James 4:13-15 says, “Come now, you who say, ‘Today or tomorrow, we shall go to such and such a city, and spend a year there and engage in business and make a profit.’ Yet you do not know what your life will be like tomorrow. You are just a vapor that appears for a little while and then vanishes away. Instead, you ought to say, ‘If the Lord wills, we shall live and also do this or that.’ “
That’s a sobering few verses with which to begin the day, but I couldn’t help remembering the gist of them as I stared at my calendar this morning.
We want to live a godly life and there are things that must be done in order for us to live. In the process of getting things in a right order, we sometimes get things out of whack
How many times have I said to God, “Today I have this, this, and this to do. Will you bless my efforts?” When, according to James, I should be saying, “Lord, if You will, then I will live and also do this or that.”

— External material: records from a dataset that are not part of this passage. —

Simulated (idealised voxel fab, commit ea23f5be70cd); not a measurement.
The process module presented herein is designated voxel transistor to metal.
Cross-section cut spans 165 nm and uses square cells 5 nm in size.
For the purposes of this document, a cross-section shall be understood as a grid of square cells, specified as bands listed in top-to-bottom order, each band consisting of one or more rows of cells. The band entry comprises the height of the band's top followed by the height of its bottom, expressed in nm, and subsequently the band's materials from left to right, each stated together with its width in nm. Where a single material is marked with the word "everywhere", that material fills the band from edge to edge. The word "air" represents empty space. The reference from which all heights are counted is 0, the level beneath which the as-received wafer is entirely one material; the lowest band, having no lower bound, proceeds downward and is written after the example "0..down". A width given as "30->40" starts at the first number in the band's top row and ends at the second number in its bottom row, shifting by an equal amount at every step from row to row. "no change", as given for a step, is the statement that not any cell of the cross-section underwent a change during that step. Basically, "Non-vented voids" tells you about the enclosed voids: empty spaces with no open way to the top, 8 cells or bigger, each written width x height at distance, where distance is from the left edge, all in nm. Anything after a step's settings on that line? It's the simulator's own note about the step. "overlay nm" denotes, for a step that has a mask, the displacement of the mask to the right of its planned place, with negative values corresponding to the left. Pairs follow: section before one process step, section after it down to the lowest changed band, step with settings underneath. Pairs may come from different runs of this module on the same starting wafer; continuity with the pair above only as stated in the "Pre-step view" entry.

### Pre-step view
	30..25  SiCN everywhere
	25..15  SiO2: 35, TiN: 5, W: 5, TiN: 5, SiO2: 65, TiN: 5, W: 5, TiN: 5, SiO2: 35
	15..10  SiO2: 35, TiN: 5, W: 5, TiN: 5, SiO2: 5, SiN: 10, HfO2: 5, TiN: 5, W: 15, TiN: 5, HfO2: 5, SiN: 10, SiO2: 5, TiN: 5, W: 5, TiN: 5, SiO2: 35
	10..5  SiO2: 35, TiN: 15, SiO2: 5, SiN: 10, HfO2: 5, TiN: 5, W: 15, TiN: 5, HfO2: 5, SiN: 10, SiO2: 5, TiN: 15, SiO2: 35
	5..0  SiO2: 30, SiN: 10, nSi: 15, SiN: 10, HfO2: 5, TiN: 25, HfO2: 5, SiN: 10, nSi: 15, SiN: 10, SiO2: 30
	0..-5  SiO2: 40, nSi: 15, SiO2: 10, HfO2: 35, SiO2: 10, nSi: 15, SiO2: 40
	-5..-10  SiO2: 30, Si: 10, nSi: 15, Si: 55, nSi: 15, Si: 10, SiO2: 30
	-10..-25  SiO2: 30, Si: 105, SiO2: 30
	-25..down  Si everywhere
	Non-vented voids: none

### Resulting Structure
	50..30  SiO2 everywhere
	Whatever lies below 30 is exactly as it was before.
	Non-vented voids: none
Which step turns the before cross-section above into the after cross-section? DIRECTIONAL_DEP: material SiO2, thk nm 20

The gist of it is what is God’s will for me and for you today?
Someone from the Thursday Bible study asked me yesterday the timespan between Exodus 28-29 and Leviticus 8. I knew I had the answer from when we studied the Pentateuch but I had to make sure and it still surprised me.
Although I don’t have the actual time frame between those chapters, I do know based on the dates in the Scripture, that the time between the completion of the Tabernacle (the transportable tabernacle, not the Temple) and the first census being taken in Numbers is only one month.
During that month, the Israelites, living in the Sinai wilderness got more instruction from God and followed them (until two of Aaron’s sons entered the tabernacle with strange fire and God smote them). During that time the priests were ordained and consecrated. There was more going on, too, but still it amazes me at what God willed for them to do in that time period and they did.
As I think further about that in light of James, I think of application for us:
1. As Moses met with God at the door of the tent of meeting to understand God’s plan for him and the people, so we must meet with God in order to know His plans/will for us. Our line of communication must be unobstructed and kept open.
2. As two of Aaron’s sons, priests, had the right intent (in their minds) in bringing the fire to the altar, it was not God’s will nor part of his instruction that the priests do this. So, because they were outside of God’s will, they perished. Therefore, obedience to God’s will is more important and life-saving than what we think is best, even when His will and ways don’t make sense to our small minds. God desires our obedience. Period.
3. This one will minister to parents of adult children more than those who still have little ones at home. But, as Aaron had two sons who disobeyed God’s instructions, sometimes parents with adult children struggle through the decisions they see their children making because their wisdom and experience and their knowledge of God (most important) tells them it’s a mistake. Yet, when they try to persuade their children to not follow this path of destruction, the children do it anyway and the consequences are devastating. When we go back and read about Aaron, God did not punish him for his sons’ disobedience. The sons were accountable to God for their poor, death-resulting choice. So it is with us.
If you’ve got things planned to do today, I suggest we stop and get our focus back on God, meet with Him and ask Him what He desires us to do today and walk in obedience to His will for us.